After a lengthy absence from an experience, place or acquaintance, we readily notice changes that have taken hold. A roller coaster ride, for instance, is more exhilarating than on the occasion of that twenty-first birthday party some years ago. The garden surroundings of a building are more substantively landscaped. A person’s face shows the pressures of life’s trials, as well as many winters of rigid cold and burning, summer sun. This year, I have returned to study to undertake my Master’s degree. In undertaking this tertiary study compared with my undergraduate years, the last five months have provided daily reminders of significant changes in the nature and use of technology.
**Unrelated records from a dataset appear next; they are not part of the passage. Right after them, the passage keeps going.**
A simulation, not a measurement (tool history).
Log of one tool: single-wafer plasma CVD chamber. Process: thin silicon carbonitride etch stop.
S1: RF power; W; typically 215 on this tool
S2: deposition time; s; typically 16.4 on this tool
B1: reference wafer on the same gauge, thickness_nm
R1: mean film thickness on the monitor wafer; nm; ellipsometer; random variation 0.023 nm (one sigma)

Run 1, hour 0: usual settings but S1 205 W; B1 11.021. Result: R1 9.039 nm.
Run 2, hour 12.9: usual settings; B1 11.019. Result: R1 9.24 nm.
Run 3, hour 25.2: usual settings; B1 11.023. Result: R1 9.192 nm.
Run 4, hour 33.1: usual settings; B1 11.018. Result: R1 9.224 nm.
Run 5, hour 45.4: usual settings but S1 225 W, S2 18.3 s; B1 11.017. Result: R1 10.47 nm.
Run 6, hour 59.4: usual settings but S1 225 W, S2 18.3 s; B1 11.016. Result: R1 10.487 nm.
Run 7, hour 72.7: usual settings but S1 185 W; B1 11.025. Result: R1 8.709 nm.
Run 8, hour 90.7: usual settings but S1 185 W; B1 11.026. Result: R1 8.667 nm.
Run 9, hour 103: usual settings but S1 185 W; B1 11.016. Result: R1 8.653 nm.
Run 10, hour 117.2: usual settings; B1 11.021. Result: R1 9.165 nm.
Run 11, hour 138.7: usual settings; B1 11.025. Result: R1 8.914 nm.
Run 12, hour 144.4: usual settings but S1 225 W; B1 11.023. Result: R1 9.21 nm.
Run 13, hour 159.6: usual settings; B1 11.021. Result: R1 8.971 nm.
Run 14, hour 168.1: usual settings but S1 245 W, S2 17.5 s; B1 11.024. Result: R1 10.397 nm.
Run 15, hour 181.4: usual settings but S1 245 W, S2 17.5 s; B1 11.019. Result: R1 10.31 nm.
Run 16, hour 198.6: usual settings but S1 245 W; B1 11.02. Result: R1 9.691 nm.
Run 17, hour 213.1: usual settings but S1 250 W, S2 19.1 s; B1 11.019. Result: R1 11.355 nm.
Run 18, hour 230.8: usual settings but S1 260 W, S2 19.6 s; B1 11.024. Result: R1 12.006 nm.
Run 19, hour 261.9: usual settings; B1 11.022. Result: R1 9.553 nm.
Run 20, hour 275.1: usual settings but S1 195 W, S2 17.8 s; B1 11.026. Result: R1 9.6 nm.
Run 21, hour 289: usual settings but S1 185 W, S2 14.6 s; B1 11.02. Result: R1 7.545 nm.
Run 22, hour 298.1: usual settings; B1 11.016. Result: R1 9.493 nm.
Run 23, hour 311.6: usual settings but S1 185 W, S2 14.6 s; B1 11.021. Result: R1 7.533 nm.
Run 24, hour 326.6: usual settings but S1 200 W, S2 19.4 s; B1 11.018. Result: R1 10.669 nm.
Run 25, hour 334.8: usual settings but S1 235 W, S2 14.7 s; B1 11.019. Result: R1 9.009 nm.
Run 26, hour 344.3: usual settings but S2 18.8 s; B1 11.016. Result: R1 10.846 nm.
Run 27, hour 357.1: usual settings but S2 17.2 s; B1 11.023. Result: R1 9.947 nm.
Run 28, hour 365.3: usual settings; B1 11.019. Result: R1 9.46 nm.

In an Orwellian 1984 prescience, computer applications, technological advances and big data are now the big determinants of our lives. Such advances enable the rapid and easy exchange of information, moving imagery, ideas, historical learnings and understandings about our diverse world. Especially noteworthy here are the implications of recently-legislated federal meta data laws and increased surveillance powers.
At this early stage of the 21st Century, electronic devices in the palm of our hands and upon our knees provide us with many benefits. These activities and our enrapture with them, were rightly described by Monica Sestito in an earlier edition of Farrago this year as a ‘silent homage’. To the endearing chimes of the Old Arts clock heralding a new hour, we now work on our electronic devices completing assignments. We touch and swipe our devices, emailing, tweeting, texting and facebooking our whereabouts and sweet nothings to loved ones and friends. We are frequently and easily subject to mind wanderings and neuro-switching between ‘apps’.
The enjoyment gained in the use of our free hours is immediate. While sitting at table in Union House, for example, a lunchtime email can be sent to a friend in London and received in eight seconds – free of charge. This contrasts astonishingly with 1983, for instance, wherein a letter was written on paper, by hand. It was then folded, sealed, addressed, stamped and deposited by hand into a letter box some 70 metres away – all at a cost today of $3.00. Upon reaching its destination eight days later, the envelope’s contents would inform the reader of university life in ‘the land Down Under’. It would also describe the unifying force that helped us out of the economy’s doldrums following our historic win in the America’s Cup yacht race that same year. The Prime Minister at the time would, in the event of absenteeism among staff in the ensuing day of celebrations, pre-emptively admonish any unforgiving employers as ‘bums’.
Long gone are the clunky, green-screened Disk Operating Systems (DOS), noisy dot matrix printers and 5 inch floppy disks of my formative undergraduate years. Changes wrought by technology have conspicuously changed our habits and communication methods. In this age of instantaneous communication, “they were not contactable” is no longer an easy throwaway line. Forever gone are student households and residential colleges that were equipped with only a landline telephone from which hand-written messages were taken. Scraps of paper were then adhered to bedroom doors or noticeboards. These informed the recipient that ‘Your mum phoned at 8.00’ or ‘We’ll all be at Naughton’s tonite’. Among other messages included: ‘Phone Belinda after 9.30 tonite,’ or ‘Where are you, Mr Unf**king Reliable?’
For today’s students, the search capabilities of online library facilities is more important. Just like the exploration of space, computer IT systems now possess programs that venture to the outer reaches of research and knowledge. In addition, a student can easily access their student portal to ascertain academic requirements. Thanks largely to the invaluable Student Services and Amenities Fee, we can see what our interest groups have recently done or are organising. Alternatively, one can simply listen and watch a Radiohead performance online at anytime.
Through many windows, our lives are now enlightened because of these advances in technology; they broaden our understanding of the diverse and interconnected global community in which we all live. What lies before us are potentially more benefits – presently inconceivable – of technological change.
As for me, I now happily return to South Lawn to submit an assignment – or simply surf the net in that quiet homage. Yes, that roller coaster ride has become more exhilarating.